The former longtime executive director of New Mexico’s teacher pension fund is suing Gov. Michelle Lujan Grisham and other state officials and government agencies, alleging she was forced to resign over longstanding pay inequity issues.
Jan Goodwin, a white woman who is 61, is claiming “institutional and systemic” gender, age and race discrimination in her complaint, which states she was paid about $100,000 less than her male counterpart at the New Mexico State Investment Council.

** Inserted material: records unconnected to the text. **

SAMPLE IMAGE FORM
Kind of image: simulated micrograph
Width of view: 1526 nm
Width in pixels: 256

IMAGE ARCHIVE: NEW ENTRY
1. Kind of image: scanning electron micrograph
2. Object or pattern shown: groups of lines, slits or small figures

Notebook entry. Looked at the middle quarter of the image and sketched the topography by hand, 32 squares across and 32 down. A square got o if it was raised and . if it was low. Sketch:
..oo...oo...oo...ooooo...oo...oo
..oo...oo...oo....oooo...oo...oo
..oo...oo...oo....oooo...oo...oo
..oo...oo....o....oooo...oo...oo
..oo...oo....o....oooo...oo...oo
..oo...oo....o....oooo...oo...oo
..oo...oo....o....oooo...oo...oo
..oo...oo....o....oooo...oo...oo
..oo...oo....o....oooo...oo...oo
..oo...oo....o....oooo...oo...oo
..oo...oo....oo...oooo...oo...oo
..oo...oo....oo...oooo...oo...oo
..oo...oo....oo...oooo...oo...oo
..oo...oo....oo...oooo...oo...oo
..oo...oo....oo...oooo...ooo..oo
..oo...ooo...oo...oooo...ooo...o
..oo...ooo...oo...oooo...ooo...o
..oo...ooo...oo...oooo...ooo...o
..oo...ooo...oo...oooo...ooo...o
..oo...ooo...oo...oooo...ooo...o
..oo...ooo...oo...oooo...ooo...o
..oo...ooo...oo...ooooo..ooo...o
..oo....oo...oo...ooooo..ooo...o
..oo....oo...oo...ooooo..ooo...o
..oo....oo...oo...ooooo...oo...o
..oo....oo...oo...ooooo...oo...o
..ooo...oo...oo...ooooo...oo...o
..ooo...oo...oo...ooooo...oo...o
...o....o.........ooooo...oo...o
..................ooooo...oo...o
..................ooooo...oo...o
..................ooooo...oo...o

Goodwin, who spent almost 13 years as executive director of the state Educational Retirement Board, was earning just over $183,000 annually before she resigned this year. The lawsuit claims Goodwin was “clearly more qualified” than State Investment Officer Steve Moise, who is paid nearly $276,000 annually. It also claims Goodwin “consistently produced better results for the educational employees of the State of New Mexico than had Mr. Moise, under the scrutiny of any reasonable comparative analysis.”
In a statement, Goodwin wrote the decision to bring the lawsuit, filed Thursday in federal court, was not an easy one.
“After years of trying to address the gender, age and racial disparities in salary among employees at NMERB and those in similar agencies with similar positions, I realized that I was being forced to quit and my only option was the one I’ve taken,” wrote Goodwin, who left her family in New Mexico to become executive director of the New Hampshire Retirement System.
Goodwin is paid $235,000 a year for her position in New Hampshire.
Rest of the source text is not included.